Case ID: sw2d_312/html/0311-01.html
Source: Caselaw Access Project
Author: {"author": "NORTHCUTT, Justice.", "license": "Public Domain", "url": "https://static.case.law/"}
Date Created: 2024-08-24T03:29:51.129683

TRADERS & GENERAL INSURANCE CO., Appellant, v. B. H. FERRIS, Appellee.
    No. 6762.
    Court of Civil Appeals of Texas. Amarillo.
    March 31, 1958.
    Rehearing Denied April 28, 1958.
    
      Simpson, Clayton & Fullingim, Amarillo, Chas. H. Dean, Plainview, for appellant.
    Ross H. Scott, Dallas, for appellee.
   NORTHCUTT, Justice.

This is a compensation case. One R. C. Woolard was a building contractor and had entered into a contract with Tom and J. D. Clay to build what was to be known as a Magnolia Station. The appellant here had issued to R. C. Woolard a compensation policy. The appellee contracted with Woolard to lay the blocks in the building at the rate of 20 cents per block. Woolard furnished blocks, cement and sand, and the appellee’s brother and son mixed the cement, sand, and water. Appellee furnished the help of his brother and son and the only compensation paid them was what appellee gave them. There is no question about the appellee being injured on this job, and the sole question presented here is whether the appellee was an employee of Woolard under the terms of the Workmen’s Compensation Act, Vernon’s Ann. Civ.St. art. 8306 et seq., or an independent contractor.

Appellee contracted to lay the blocks in the building at the rate of 20 cents per block and to furnish his own help and tools. He was not paid any wages at all other than the 20 cents per block. Woolard never told appellee how many hours to work a day nor what hours to work. Appellee never had any withholding tax held out against him but he paid his own employment tax on what Woolard paid him and reported he was self-employed. Woolard never instructed appel-lee in the nature of his work as to how he should accomplish the result of laying the blocks except as to the corners and this was when appellee told Woolard the blocks would not come out even and would extend beyond the comer and Woolard told appellee to just cut them off.

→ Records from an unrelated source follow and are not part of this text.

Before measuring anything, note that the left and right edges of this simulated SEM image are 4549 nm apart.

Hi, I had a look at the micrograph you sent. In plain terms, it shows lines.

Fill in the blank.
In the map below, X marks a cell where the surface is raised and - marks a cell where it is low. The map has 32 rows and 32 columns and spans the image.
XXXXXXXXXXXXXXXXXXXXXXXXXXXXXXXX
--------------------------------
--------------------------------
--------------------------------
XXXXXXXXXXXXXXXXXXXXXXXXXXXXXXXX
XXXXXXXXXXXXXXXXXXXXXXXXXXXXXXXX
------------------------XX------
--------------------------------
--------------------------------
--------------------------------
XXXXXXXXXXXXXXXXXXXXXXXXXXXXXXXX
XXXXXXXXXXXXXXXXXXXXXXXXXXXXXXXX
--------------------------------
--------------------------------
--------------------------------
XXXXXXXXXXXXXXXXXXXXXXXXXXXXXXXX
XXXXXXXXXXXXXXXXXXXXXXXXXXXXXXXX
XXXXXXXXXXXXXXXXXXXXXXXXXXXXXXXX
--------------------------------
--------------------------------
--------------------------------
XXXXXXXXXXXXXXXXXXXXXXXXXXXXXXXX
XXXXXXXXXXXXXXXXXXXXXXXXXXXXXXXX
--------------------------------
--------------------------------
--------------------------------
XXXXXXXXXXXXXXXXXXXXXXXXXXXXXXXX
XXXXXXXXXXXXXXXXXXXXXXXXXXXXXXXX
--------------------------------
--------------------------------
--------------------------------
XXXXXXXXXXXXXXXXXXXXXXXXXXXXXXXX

So far as actual facts are considered the case of Richards v. Marco Realty Co., 57 Ga.App. 242, 194 S.E. 880 is almost identical with this case as to the facts, and it was there held that the party was an independent contractor.

It is stated in the case of Herndon v. Halliburton Oil Well Cementing Co., Tex.Civ.App., 154 S.W.2d 163, at page 168 (writ refused) :

“Every contractor is from necessity subject to some sort of general direction, supervision or control by the owner. Otherwise the undertaking and investment would be subject to considerable hazards. To take one out of the class of independent contractor it is essential that the direction, supervision or control go further than to the ends sought, and must extend to the details of the work.”

There is nothing in this record to show that Woolard had the right to or did anything in the supervision of the details of the work.

We realize in reviewing a judgment awarding compensation on the basis of a jury’s findings that appellee was an employee and not an independent contractor, evidence must be considered in the light most favorable to the verdict. But under this record and the holdings in the above cases as well as the holding in the case of Shannon v. Western Indemnity Co., Tex.Com.App., 257 S.W. 522, by the Supreme Court, we are of the opinion that appellee was an independent contractor and not an employee within the terms of-the Workmen’s Compensation Act.

Judgment of the trial court reversed and judgment rendered that appellee take nothing by his suit. Judgment reversed and rendered.